In summary, the bulk heterojunction strategy, including the DBH and the bulk nanoheterojunction structure, targets at full absorption of incident light while maintain efficient charge collection. This is achieved by integrating the p-type and the n-type materials into a percolated but individually continuous network. Photogenerated carriers efficiently separate at the junction interface, and then quickly move through the network to the collecting electrodes. Charge separation and transport are significantly improved, leading to better device performance.
Quantum funnel
Bulk heterojunction design provides a tactful approach to improve carrier collection by minimizing the distance that photogenerated carriers need to diffuse to the electrodes. Quantum funnel strategy, the strategy to stack PbS or PbSe CQDs of different size to form the film, providing an attractive alternative to boost carrier collection. Because of the quantum confinement, CQDs of different size have different band gaps and consequently different band positions. In addition, CQDs film is built from layer-by-layer spin-coating, a process that CQDs of different size could be easily integrated. By stacking layers of CQDs with designed size and fashion, cascade- or funnel-like band alignment will form within the film, facilitating charge transport within the CQD film, namely from the small CQDs to the large CQDs. Xu et al. at University of Delaware had introduced multilayered cascaded PbS CQDs superstructure using monolayers of CQDs with different sizes to form the grading band gap [22]. In their experiment, they used EDT and 1,3-benzenedithiol (BDT) treated PbS CQDs of different sizes and found efficient exciton funneling and recycling of surface state-bound excitons. Excitons transferred from small PbS CQDs or donor layers to larger PbS CQDs or acceptor layers, as evidenced by the dramatically improved photoluminescence from the acceptor layers.
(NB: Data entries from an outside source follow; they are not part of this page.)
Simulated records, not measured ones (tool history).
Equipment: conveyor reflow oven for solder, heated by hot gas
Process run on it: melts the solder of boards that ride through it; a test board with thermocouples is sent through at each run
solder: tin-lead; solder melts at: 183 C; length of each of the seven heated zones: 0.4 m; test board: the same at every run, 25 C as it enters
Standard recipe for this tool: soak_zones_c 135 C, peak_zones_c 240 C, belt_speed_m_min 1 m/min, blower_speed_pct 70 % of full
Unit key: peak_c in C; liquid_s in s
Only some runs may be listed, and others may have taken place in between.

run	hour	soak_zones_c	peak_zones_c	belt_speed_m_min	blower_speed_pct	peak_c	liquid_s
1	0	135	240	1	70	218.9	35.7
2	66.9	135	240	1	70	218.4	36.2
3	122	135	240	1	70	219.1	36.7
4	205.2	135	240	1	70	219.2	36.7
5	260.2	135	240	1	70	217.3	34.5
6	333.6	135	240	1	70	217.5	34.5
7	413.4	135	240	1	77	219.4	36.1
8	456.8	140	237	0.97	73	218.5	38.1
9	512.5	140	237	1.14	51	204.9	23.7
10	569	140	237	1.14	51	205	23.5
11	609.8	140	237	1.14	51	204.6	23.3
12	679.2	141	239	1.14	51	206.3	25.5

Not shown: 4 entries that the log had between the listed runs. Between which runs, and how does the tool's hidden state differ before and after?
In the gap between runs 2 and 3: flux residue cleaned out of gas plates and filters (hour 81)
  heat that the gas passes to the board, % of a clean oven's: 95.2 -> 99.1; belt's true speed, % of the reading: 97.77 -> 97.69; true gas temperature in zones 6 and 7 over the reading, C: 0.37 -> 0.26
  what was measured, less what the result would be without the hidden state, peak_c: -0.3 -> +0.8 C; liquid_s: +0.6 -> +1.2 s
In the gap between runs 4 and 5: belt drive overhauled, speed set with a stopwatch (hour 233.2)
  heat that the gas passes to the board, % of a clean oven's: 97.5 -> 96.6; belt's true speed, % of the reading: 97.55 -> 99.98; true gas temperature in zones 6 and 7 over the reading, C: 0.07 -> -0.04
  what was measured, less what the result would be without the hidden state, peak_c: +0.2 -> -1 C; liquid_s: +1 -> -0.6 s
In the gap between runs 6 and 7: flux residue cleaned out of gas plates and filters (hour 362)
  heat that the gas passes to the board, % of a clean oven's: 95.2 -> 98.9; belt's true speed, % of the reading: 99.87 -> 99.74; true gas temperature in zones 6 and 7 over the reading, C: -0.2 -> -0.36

At the same time, Kramer et al. at University of Toronto further implemented the quantum funnel concept into realistic devices [23]. In their report, PbS CQDs of 4.3n, 4.2 and 4.0 nm treated with MPA were subsequently deposited onto TiO2 to build the graded device. Bandgap engineering with the light-absorbing, charge-transporting CQDs active layer to funnel photoelectrons to the charge-collecting TiO2 electrode was exploited in this paper, benefiting from enhanced FF. Figure 4 showed three types of device structure: ungraded, graded and anti-graded PbS active layer and the band gap diagram of different-size PbS CQDs. Device performance measurement indicated the improvement mainly came from Jsc and FF: for the graded device, the Jsc and FF is 11.2 mA/cm2 and 47%; while for the ungraded device, the Jsc and FF is 10.7 mA/cm2 and 39% and for the antigraded device, the Jsc and FF is 10.2 mA/cm2 and 31%, respectively. Photoluminescence experiment further confirmed funneling phenomenon occurred that when illuminated from its large-band gap CQD side, the graded device emitted photoluminescence exclusively from its small-band gap, larger CQDs. In conclusion, quantum funnel strategy, taking advantage of the easy tuning of band position in CQDs film by quantum confinement, provides an additional driving force to assist charge transport within the CQD film. Device performance was improved in terms of Jsc and FF due to better carrier transport and collection.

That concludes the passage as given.